Dataset Terminology

Some terms regarding the data structures are explained here, including the definition of dataset, component, and attribute.

Data structures

  • SingleDataset: A data type storing input data (ie. all elements of all components) for a single scenario

  • BatchDataset: A data type storing update and or output data for one or more scenarios

  • Dataset: Either a single or a batch dataset

Type of Dataset

The type of Dataset. i.e. input, update, sym_output, asym_output, sym_sc_output, asym_sc_output. The examples in brackets are given in context of a dataset of a line component.

  • input: Contains attributes relevant to configuration of grid.(eg. id, from_node, from_status, …)

  • update: Contains attributes relevant to multiple scenarios. (eg. from_status,to_status)

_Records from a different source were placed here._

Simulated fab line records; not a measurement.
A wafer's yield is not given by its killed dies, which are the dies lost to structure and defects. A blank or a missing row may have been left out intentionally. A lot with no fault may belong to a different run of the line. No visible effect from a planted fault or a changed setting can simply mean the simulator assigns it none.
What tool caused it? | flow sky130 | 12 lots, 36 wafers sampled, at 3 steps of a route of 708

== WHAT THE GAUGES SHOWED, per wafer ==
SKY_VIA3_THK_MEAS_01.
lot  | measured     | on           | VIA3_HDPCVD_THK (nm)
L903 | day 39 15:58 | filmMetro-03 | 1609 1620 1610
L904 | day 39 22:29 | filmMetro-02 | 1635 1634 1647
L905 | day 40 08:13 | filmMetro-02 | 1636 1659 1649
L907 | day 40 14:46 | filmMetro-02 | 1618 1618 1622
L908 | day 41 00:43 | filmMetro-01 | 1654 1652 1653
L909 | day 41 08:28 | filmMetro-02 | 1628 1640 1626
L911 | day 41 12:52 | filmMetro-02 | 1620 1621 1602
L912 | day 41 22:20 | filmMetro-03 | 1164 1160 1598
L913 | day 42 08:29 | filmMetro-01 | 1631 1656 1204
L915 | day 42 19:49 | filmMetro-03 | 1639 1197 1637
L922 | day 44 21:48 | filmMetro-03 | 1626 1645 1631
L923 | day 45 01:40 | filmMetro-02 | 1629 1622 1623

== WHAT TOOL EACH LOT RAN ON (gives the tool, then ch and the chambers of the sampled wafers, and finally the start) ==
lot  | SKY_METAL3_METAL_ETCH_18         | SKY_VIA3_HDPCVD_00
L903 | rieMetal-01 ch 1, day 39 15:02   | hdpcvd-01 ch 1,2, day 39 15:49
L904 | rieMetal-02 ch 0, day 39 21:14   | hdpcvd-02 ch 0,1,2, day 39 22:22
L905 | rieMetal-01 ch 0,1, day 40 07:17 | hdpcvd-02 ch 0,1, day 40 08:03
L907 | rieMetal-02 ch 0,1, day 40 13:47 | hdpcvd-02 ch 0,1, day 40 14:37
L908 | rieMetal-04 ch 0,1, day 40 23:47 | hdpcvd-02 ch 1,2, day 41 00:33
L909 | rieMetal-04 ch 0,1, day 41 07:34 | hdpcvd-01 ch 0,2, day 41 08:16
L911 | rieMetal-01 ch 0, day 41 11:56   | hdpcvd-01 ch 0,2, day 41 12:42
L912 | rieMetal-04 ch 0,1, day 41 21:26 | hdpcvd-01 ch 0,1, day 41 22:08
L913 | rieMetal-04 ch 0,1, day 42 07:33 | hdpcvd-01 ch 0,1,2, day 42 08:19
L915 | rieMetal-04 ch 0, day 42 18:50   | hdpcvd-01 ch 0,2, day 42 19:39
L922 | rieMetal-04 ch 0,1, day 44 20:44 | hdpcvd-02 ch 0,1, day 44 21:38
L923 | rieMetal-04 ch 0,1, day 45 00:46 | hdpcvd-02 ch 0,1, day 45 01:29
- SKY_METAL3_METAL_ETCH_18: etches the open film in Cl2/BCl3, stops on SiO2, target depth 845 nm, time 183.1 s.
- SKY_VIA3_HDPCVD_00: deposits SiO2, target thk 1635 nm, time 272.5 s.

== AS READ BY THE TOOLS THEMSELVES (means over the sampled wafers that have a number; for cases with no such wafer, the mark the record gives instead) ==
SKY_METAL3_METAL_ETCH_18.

  • sym_output: Contains attributes relevant to symmetrical steady state output of power flow or state estimation calculation. (eg. p_from, p_to, …)

  • asym_output: Contains attributes relevant to asymmetrical steady state output of power flow or state estimation calculation. (eg. p_from, p_to, …). Attributes are similar to sym_output except some values of the asymmetrical dataset will contain detailed data for all 3 phases individually.

  • sym_sc_output: Contains attributes relevant to symmetrical short circuit calculation output. (eg. i_from, i_from_angle, …)

  • asym_sc_output: Contains attributes relevant to asymmetrical short circuit calculation output. (eg. i_from, i_from_angle, …). Attributes are similar sym_sc_output while some values of the asymmetrical dataset will contain detailed data for all 3 phases individually.

Terms regarding data structures

  • Component: The definition of a part of a grid: e.g. node, source, line, etc. Check highlighted section of graph in Component Hierarchy

  • Element: A single instance of a node, source, line etc.

  • Attribute: The definition of id, energized, p, etc. of any component.

  • Value: The value under an attribute, ie. id, energized, p, etc.

  • Array: All elements of one specific component, for one or more scenarios. I.e. a node array or line array. An array can be one dimensional (containing all elements of a single component for one scenario), two-dimensional (containing all elements of a single component for multiple scenarios), or it can be a sparse array, which is essentially a dictionary with a data buffer and an index pointer.

The Power Grid Model can process many scenarios (i.e. time steps, switch states, etc.) at once, which we call a batch. The batch size is the number of scenarios.

  • Scenario: A single time step / switch state topology.

  • Batch: The total set of scenarios. (there is only one batch)

  • Batch size: The total number of scenarios in the batch.

  • n_scenarios: The total number of scenarios in the batch. (Same as Batch Size)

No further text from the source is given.